Become an Educated Investor
Invest in areas that you have some level of expertise in or be willing to educate yourself. You can subscribe to investment newsletters, read books on investing or attend investment seminars.
If you choose to delegate growing your wealth to a financial planner or an investment advisor, research their suggestions and their track record before signing up to do business with them. Make sure that advisors are not compensated based on the amount of money you invest with them (not commission-based.)
ALWAYS REMEMBER THIS: Nobody cares about YOUR MONEY more than you do, therefore, exercise extreme caution if you outsource managing your money to others.
Don’t Let a Small Loss Become a Huge One
You must exercise utmost discipline with your investments on the stock market because it is extremely difficult to recover your portfolio from a big loss. Here is a market portfolio loss/recovery forecast:
- If you lose 10 percent, you need an 11 percent gain to get back to ‘square one’
- If you lose 50 percent, you need a 100 percent gain just to get you back to where you started
You may think it’s very unlikely to lose so much on the stock market…and I say it is highly probable and, in fact, happens all the time. Unfortunately, inexperienced investors get frozen when they experience high losses of value and do nothing with the hope to at least recover their losses. Most of the time, this waiting strategy leads to an even more desperate situation. You don’t want this to happen to you!

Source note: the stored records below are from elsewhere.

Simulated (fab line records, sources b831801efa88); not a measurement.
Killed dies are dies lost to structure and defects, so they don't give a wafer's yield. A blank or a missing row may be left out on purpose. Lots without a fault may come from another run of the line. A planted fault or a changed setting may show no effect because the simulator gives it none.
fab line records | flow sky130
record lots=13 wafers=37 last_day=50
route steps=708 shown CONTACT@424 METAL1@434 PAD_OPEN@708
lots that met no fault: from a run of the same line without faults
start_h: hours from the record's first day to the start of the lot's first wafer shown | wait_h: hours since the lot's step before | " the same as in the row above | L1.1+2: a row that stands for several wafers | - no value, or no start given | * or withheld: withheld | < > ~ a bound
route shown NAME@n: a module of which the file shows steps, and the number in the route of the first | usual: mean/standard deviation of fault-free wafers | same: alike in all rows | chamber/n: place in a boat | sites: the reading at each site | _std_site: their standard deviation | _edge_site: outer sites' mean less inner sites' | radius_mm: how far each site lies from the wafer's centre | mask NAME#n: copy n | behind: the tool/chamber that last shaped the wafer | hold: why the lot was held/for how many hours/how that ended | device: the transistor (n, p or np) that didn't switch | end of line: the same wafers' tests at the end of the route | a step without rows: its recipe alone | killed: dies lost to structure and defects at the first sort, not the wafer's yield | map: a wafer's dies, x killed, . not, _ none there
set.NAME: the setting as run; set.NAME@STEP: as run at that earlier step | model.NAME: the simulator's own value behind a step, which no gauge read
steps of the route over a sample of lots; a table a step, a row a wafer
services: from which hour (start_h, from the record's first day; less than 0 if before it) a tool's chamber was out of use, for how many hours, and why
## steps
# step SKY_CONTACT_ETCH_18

Experienced investors know that both, the buy and sell decisions are equally important. However, most individual investors are consumed only by decisions about what and when to buy and almost never think about when to sell. Lack of an exit strategy leaves a big gap in successful investing and often leads to losing money on even initially good investments.
You can set a mental sell stop for your investment and execute it when your position hits this price or enter it explicitly on your brokerage account as a stop limit or a trailing stop. The latter allows your investment to rise but activates a sell order if the position falls by a pre-set amount or percentage. This discipline is yet another form of risk management.
As John Maynard Keynes famously noted: “The market can stay irrational longer than you can stay solvent.” I suggest that you use limit stops or, better yet, 15 to 25 percent trailing stops on ALL your portfolio positions and apply these stops as soon as you execute your buy order. This will limit your losses and preserve your capital, which is the most important thing in investment.
Cool Attitude Factor
It is quite common for novice investors to get emotionally attached to a particular investment and get completely frozen and desperate when a promising investment starts melting away. That is why a cool attitude factor—your temperament—is so essential for successful investing. A high level of stress associated with investments is a sign of an amateur or a greedy attitude.
A poor investor has a “how much can I make on this and how fast?” attitude. A good investor contemplates what needs to be done to minimize losses to pre-set minimums in case the promise of a particular investment doesn’t actualize/materialize. Having a disciplined and rational approach instead of a greedy and emotional one with all your investments is absolutely essential to achieving success in investing.
Many times it is smarter to do nothing. Often, just a few wise decisions over time add up to great wealth. Of course, you have to know when to act and with how much.